Radical relocation: Moving to places of need
After the hurricanes, we heard many stories of church groups that loaded up trucks with supplies for destitute people in the Gulf Coast. Some Christians have been responding to long-term issues of poverty by loading up not supply trucks but moving trucks. They have relocated from areas of privilege to areas of poverty to live among poor people, worship with them, advocate for them and empower them.
John Perkins, founder and leader of the Christian Community Development Association, offers a vision of Christian community. It involves: 1) relocation—moving from places of privilege, such as wealthy suburbs, to places of need, such as decaying inner cities; 2) reconciliation—being a living embodiment of God’s reconciling work in Christ; and 3) redistribution—advocating on behalf of such communities from within, cultivating their innate talents and empowering them to fight for social justice. Perkins’s 3 R’s have inspired hundreds of communities across the country to a form of ministry that is incarnational. (For more on the movement, go to ccda.org.)
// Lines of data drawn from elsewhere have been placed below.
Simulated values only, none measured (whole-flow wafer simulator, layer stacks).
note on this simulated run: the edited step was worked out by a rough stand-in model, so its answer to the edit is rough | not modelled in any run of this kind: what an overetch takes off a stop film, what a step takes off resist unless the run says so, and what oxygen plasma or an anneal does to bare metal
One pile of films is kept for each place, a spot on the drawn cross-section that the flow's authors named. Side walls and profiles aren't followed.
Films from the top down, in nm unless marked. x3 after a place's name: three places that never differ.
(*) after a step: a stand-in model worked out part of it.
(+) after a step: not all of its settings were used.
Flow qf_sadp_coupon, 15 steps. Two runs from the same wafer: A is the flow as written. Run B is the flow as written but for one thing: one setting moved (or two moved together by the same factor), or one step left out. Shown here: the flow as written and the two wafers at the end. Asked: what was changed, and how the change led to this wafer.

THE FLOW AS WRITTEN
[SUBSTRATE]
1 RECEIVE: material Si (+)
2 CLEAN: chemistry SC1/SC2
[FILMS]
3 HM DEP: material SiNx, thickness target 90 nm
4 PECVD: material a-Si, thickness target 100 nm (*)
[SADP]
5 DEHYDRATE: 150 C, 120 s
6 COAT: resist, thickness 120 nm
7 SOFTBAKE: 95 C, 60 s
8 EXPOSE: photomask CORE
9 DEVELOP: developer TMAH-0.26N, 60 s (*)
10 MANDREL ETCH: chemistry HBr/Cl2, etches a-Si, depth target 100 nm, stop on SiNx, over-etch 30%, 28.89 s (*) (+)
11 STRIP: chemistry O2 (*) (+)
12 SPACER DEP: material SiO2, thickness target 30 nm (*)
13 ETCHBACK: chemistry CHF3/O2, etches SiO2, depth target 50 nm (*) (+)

Charles Marsh argues that communities inspired by CCDA’s vision are the legitimate heirs of the civil rights movement. In The Beloved Community: How Faith Shapes Social Justice, from the Civil Rights Movement to Today (Basic), Marsh gives an outline for an activist faith in a chapter called “Dispatches from the Quiet Revolution.” One such dispatch is about Desire Street Ministries in New Orleans, which operates in an area of town where life was hard even before Katrina. The average annual income is $6,000. The crime rate is off the charts. In response to such need, white and black volunteers and staff members for DSM share living space, transportation and meals with local residents—who make up half the paid staff. Founder Mo Leverett says he wants to see “Christ’s kingdom advanced as far as possible, especially in areas where we have neglected our Christian responsibilities—in pockets of poverty where great injustices have occurred.”
After Katrina, Desire Street Ministries relocated its offices to Atlanta and its school to Florida, but its Web site announces: “We look forward to linking arms with the body of Christ as we work to rebuild our community.” While others debate the wisdom of rebuilding New Orleans at all—presumably wishing to shift poverty to some out-of-sight location—Desire Street is eager to rebuild and return to its ministry with the poor. City planners would be wise to listen to its gritty wisdom.
Highlighting ministries like those of CCDA and Desire Street or the new monastic communities that are profiled in this issue might seem to be a way of shaming churches that are less obviously radical in their ministry or less committed to a lifestyle of crossing race and class lines. Marsh offers a different way of thinking about the challenge. “Eleven o’clock Sunday may be the most segregated hour of the week as far as any particular parish goes, but it is the most integrated hour of the week as the kingdom goes.” He reminds us that Christian churches are connected. We can feel proud of others’ work. Other Christians’ creativity reflects the goodness of a gift-giving God, who might even give us the gift of going and doing likewise.